As an investor, you may be able to reduce your income-tax liability through year-end tax planning. Here are a few ideas to consider for your next year’s taxes.

Take Advantage of Capital Losses

Do you have capital losses from selling stock shares held in taxable accounts? Maybe you can use the losses to generate a tax benefit. Capital losses can be used to offset capital gains, eliminating tax on the gains. For these purposes, you have to separate long-term gains and losses (on assets held for more than one year) from short-term gains and losses (on assets held one year or less) and net them in a certain order.

Similarly, you may have a carryover loss from a prior tax year that you’ve been “saving up” and hoping to use at some point to offset a capital gain. Well, maybe the time has come. Consider selling carefully selected profitable securities to utilize your carryover loss. Again, how this will play out when the tax law’s netting rules are applied depends on whether the loss is short term or long term and the nature of your current gain.

What if you haven’t sold securities that are showing a paper loss but are thinking of doing so? You can put realized capital losses to work for you by using them to offset any capital gains from this year’s sales. If you have a capital loss with no offsetting gain, you can take up to $3,000 of the loss against your ordinary income. Any loss exceeding this amount can be carried over to subsequent tax years.
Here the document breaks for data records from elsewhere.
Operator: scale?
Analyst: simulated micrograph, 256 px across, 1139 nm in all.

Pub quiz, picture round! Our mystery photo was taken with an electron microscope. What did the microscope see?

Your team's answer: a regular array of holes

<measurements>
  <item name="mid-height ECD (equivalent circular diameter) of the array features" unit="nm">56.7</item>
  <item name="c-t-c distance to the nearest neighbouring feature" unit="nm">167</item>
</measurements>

Be Careful with Mutual Fund Sales or Purchases

If you’ve been thinking about cashing in appreciated mutual fund holdings that you’ve held for longer than a year, consider completing your transaction prior to the fund’s ex-dividend date (typically in November or December). This will help qualify your entire gain as capital gain, as opposed to having a portion of it potentially identified as a distribution of ordinary income. Conversely, you may want to complete any mutual fund share purchases after the ex-dividend date. You will thus avoid having an immediate tax liability attributable to the dividend payment.

Donate Appreciated Stock to Charity

If you are charitably inclined, donating appreciated securities accomplishes two things: You will create an immediate income-tax deduction equal to the full value of the stock, and you will avoid realization of a capital gain on the sale of your position. Note that deductions for charitable contributions are subject to certain tax law limits.